The Pinzgauer cattle originate from  Celtic and Bayuwaric cattle who were brought with settlers to the regions around the “Hohen Tauern” in Salzburg. Around 1600 a salesman mentioned a deal with 12 “Pintzger bullocks” in his notes. Back then the breed was known under different names such as Pinzgauer, Pongauer or Mölltaler. In Bavaria they were called Traunsteiner and Berchtesgadener. In 1846 the name Pinzgauer was used for the first time for the whole breed. They were shown at the World Shows in Paris in 1856 and in Vienna in 1873. In the late 19th century herdbook registrations and performance recording started. In 1896 the first local breeding organization was founded. In 1921 different local organizations merged to the association for purebred Pinzgauer cattle in Salzburg. 1966 marked a peak in memberships with more than 3000 breeders.  To increase the milk yield and udder quality the Pinzgauer were crossed with Red Holstein. Unfortunately pure breeding wasn’t a major goal anymore which led to good purebred cows being crossed with RH-bulls. In 1972 the breeding association opened the herdbook for Fleckvieh and Holstein. In the following years a lot of farmers decided to switch to other breeds due to better marketing possibilities. With a conservation program and substitutes the number of breeding cattle is at a stable level today. Like  many of the conservation breeds the Pinzgauer are also popular suckler cows – not only in Austria but also in other European countries and overseas, like South Africa, Australia or New Zealand.

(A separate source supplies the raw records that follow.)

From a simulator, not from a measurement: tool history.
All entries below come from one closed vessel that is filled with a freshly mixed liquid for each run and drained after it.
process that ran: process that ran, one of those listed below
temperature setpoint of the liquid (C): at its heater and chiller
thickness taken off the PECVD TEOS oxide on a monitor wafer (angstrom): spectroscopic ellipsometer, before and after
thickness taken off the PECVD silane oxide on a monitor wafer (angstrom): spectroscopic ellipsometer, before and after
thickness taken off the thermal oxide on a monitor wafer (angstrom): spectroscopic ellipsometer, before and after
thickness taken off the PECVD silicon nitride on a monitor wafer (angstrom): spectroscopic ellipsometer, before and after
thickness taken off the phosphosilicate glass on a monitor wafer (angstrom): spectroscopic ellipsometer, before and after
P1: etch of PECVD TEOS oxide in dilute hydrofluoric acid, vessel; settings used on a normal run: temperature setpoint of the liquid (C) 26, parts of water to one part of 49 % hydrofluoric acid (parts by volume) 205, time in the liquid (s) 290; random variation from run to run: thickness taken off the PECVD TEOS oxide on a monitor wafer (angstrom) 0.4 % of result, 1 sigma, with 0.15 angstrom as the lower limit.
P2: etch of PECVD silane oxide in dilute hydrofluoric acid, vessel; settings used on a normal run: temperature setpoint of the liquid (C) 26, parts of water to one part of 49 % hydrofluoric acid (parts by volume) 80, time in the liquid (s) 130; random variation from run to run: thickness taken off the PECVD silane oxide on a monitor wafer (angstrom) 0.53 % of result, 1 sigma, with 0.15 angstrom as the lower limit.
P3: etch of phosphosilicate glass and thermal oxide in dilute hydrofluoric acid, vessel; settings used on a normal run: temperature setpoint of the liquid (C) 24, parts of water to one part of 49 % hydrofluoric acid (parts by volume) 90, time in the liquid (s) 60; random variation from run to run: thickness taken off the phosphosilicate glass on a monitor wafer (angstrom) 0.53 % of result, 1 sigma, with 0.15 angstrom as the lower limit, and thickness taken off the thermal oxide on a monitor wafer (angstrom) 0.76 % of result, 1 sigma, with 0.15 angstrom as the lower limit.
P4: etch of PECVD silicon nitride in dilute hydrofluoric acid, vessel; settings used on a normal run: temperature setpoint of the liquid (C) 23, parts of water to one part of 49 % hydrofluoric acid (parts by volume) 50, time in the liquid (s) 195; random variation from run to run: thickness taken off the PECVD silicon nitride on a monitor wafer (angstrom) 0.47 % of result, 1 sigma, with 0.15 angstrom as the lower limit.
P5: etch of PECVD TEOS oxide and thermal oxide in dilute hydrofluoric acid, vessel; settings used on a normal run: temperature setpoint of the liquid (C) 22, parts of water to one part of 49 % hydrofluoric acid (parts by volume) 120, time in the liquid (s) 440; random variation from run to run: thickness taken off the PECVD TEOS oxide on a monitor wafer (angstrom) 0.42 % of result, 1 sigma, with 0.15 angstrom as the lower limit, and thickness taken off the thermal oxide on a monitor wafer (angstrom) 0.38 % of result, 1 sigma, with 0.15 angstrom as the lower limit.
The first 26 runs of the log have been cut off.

The Jochberger Hummeln are a polled Pinzgauer strain. The first polled calf was born in 1834 in Aurach. In this Tyrolean region they became popular at the time, but for drafting the use of a head yoke was necessary, so the popularity sank. Only a breeder named Filzer kept them. The manor name of the farm was “Hallerwirt”; therefore polled bulls get the prefix HALLER. Polled bulls (both from Austria and also imported semen and bulls) are frequently used in the suckler cow herds.